Thursday, February 24, 2011

The Transition and the Journey 3: Finding a friend in the journey.

Coming back to a conversation between Me and Myself. It has been a while since the two have chatted. Let us see what they are up to...

Me: Myself!... where have you been?

Myself: Not far away. I just haven't been talking much to you ... that's all.

Me: Some would call that sanity.

Myself: I have been having some interesting conversations in the last few weeks with a good friend of ours.

Me: Yeah. I know who. She's pretty convicted about her understanding of life and her beliefs.

Myself: She is. And I am proud of her for that. My beliefs and understanding of life weren't so different from hers at one time.

Me: But they are now. How do you remain such close friends after all that you have been through.

Myself: I wonder sometimes. What I really love about our friend is her openness to discuss issues or hot topics that she may be so adamantly opposed to. We don't get angry, but our conversations are very intense. We have challenged each other on many levels of thinking.

Me: That must be painful not to share something so close to your heart with her.

Myself: I don't know if it is painful. We are very different. And we shared a lot and still share a lot. I am going through a major change in my life and she seems to be the one person that I can trust with the reality of it all. She knows where I came from and I think she may feel safe knowing that I haven't abandoned my faith in God... just a part of what most people identify with faith. Something that she still holds dear.

Me: She has invited you to church on occasion, right?

Myself: Yes. I have been to her church, once. It is not that I am opposed to ever going again. I am just not interested right now.

Me: Do you find church boring?

Myself: Sometimes and some places... yes.

Me: What do you find boring?

Myself:
The program. The rigidity of the service, the rules and regulations that seem to leave a big hole when it comes to relating with people.

Me: You had been struggling with that long before you stopped "going to church".

Myself: Oh yeah.

Me: Do you want to elaborate?

Myself: I am scared to.

Me: Why?

Myself: Scared of offending those who still find great purpose within the walls of their local congregation. Offending people like my family, and close friends.

Me: What do you say when people ask you "Where do you go to church?"

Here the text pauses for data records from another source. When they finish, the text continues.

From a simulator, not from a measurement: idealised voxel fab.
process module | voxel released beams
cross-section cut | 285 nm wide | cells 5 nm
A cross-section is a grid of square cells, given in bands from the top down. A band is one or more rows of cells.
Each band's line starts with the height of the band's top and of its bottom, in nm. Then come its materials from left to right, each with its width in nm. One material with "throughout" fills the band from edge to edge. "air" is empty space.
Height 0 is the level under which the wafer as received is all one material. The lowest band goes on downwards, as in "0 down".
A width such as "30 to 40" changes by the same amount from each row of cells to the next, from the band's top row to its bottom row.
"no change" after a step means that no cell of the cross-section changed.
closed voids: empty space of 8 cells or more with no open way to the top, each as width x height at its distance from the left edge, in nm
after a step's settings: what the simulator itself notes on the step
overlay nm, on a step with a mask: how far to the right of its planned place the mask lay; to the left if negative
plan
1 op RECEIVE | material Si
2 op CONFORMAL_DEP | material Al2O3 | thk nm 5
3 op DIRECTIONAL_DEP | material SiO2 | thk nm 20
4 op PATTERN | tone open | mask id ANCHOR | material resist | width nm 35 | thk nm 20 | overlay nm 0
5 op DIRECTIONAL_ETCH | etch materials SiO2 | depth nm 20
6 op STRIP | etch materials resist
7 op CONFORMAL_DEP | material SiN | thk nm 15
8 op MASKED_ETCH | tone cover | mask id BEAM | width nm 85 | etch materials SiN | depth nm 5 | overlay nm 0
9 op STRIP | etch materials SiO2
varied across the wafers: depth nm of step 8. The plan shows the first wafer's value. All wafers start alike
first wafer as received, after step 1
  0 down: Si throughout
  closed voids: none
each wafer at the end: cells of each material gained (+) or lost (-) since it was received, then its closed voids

Myself: You know something. No one has asked that in a very long time. I haven't had to face the awkwardness of that moment yet. My family knows, but we never discuss my reasons or convictions behind my departure. My friend and my confidant is the only one that has entertained conversation with me about this on a regular basis. It seems ironic. But the one person who is helping me through this transition is someone who may never go through it herself.

Me: She is content. As is your family.

Myself: She is. But she has given me chance to voice my thoughts. That is a true friend. One that is not offended by someone's differences. And I get that in her. I have seen it with her in other situations.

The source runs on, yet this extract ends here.